It’s Sunday night. Tomorrow my 5-year-old starts back to school. This is not a great adjustment because our routine barely changes, aside from my having to make lunches every night. He’s ready, he misses his friends, and I think he needs more stimulation than he’s been getting all summer at our child care provider. So, I expect the transition will flow smoothly with few, if any hiccups.
This is good because I’m pooped—totally and utterly pooped. And this post is a reflection of that. It’s 7:00 p.m. I’ve been trying to get here all day to draft the post I was really ready to write, and now that I finally have a moment I have no mental energy or focus. Nothing. Natta. Just exhaustion. So this is not at all what I meant to write, but I wanted to purge some words, any words, so this is what it will be.
This summer has been a wild ride. The boys are busy and demanding, whiny and hyper, they argue and fuss with each other, and they test all of their limits. They are being exactly as they should be—little boys—but nights like tonight, when they are wound like tops and there hasn’t been a moment of quiet all day, I think they may suck the life right out of me.
These last couple of months have been filled with far too many unscheduled social obligations like neighbourhood BBQ’s and impromptu play dates, and far too few free days spent just the four of us doing nothing. As fun as it has been, doing nothing is what I crave.
To further complicate matters, work has been tremendously gruelling. I’m on the brink of drowning in a stimulating and invigorating project that is equal parts exciting and overwhelming.
By the time the day is done, I have nothing left for anyone, least of all me. If we have no commitments, or unexpected guests, I’ve generally been flopping onto the couch and watching whatever mindless television I can find.
I feel like I’m popping in and out of here like a jack-in-the-box. My life is winding, winding, winding until my need is greater than I can manage. I blurt a few short words all over the page in an exhale of pent-up emotion and then I tuck myself back in, temporarily sated and ready to keep on, keeping on.
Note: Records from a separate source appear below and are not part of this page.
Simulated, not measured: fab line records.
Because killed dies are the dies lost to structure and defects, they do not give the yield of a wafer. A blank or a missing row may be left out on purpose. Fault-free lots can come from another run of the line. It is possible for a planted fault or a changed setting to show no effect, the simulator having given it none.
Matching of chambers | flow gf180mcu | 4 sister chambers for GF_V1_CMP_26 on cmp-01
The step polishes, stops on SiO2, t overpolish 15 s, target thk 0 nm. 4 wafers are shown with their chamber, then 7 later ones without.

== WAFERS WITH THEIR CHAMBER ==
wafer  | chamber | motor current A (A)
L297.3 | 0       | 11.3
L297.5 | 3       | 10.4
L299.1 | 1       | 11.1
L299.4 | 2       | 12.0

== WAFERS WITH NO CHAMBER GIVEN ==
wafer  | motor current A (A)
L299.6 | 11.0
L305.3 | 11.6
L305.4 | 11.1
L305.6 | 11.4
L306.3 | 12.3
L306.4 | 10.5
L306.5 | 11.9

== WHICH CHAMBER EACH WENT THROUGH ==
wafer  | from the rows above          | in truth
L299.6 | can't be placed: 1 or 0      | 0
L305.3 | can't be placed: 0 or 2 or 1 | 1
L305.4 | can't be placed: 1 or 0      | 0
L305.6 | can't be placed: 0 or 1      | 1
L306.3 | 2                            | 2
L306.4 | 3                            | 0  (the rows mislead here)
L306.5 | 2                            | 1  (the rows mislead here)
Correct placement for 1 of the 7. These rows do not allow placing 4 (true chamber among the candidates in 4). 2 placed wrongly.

Tonight is no exception. This is all I can muster. I’m tired and I need to curl up in my bed with my book and Diet Coke.
Remarkably, I’m keeping it together. But I feel as though my personal goals are floundering, and as they do my breath gets shorter, more shallow. So this piece, this short and scattered piece is to remind myself by putting it in black in white: Reign it in, find my centre. Breathe and remember what it takes.